But Mackey, working with Paul Gebhardt from Kasilof, never let Buser or King, the defending champ, get away.

The real turning point came at Eagle Island on the wind-ravaged Yukon River two days ago. Mackey and Gebhardt cut back slightly on rest for their teams there before launching a drive toward Unalakleet that put the Gang of Four on the Bering Sea Coast at nearly the same time.

King led. Mackey, who caught Buser not far outside the village, followed. Buser was third, with Gebhardt only minutes behind him.

Gebhardt and Mackey clearly had the faster teams coming over the Kaltag Portage from the Yukon.

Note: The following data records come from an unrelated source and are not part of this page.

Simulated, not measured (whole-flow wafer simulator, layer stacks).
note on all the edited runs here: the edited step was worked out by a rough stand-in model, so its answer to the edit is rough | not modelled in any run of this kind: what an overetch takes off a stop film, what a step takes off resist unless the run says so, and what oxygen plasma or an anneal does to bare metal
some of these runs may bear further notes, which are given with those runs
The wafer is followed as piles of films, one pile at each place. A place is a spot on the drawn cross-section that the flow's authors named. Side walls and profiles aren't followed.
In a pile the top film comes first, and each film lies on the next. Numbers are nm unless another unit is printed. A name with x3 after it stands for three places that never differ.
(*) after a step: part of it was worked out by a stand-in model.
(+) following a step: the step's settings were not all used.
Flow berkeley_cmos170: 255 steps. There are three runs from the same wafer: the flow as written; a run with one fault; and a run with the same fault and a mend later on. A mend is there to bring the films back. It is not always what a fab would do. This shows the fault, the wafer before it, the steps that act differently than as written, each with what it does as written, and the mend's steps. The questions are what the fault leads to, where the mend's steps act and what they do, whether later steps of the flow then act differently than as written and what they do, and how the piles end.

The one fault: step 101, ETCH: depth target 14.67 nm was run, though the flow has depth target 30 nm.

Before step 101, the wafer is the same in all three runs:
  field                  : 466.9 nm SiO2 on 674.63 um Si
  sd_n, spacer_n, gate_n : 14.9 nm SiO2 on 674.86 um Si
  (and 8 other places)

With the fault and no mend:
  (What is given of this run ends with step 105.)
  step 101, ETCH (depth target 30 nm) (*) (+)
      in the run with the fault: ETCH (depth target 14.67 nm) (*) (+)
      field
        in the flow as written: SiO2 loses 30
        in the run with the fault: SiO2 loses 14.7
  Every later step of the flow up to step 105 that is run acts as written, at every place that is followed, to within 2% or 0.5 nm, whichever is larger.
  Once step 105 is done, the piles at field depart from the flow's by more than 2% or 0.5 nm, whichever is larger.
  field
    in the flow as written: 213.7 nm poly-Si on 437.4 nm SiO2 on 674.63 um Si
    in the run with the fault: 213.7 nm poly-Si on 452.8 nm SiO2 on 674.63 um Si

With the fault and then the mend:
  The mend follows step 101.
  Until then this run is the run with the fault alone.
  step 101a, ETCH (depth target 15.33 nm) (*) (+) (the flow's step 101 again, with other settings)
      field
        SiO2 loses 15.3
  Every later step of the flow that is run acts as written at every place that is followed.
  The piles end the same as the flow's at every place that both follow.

When Buser and King decided their teams needed to rest to avoid slowing down even more, Gebhardt seized the moment to jump into the lead. Mackey followed, and then started pulling away behind a dog team that has clearly been among the fastest for the last half of the race.

What is amazing about this is that these are the same dogs that won the Quest on Feb. 20. They got a short break after that adventure and then headed for Anchorage only a couple of weeks later.

Though they weren't as fast as some other teams at the start of the Iditarod they clearly had more endurance, and that was showing on the coast. Mackey passed Gebhardt north of Unalakleet, and though Gebhardt managed to stay close for 90 miles to the village of Koyuk -- he left only 13 minutes behind Mackey but with only a 10 minute stop compared with Mackey's three hours -- a 2 1/2 -hour gap opened between the two teams over the 50-mile leg from Koyuk to Elim.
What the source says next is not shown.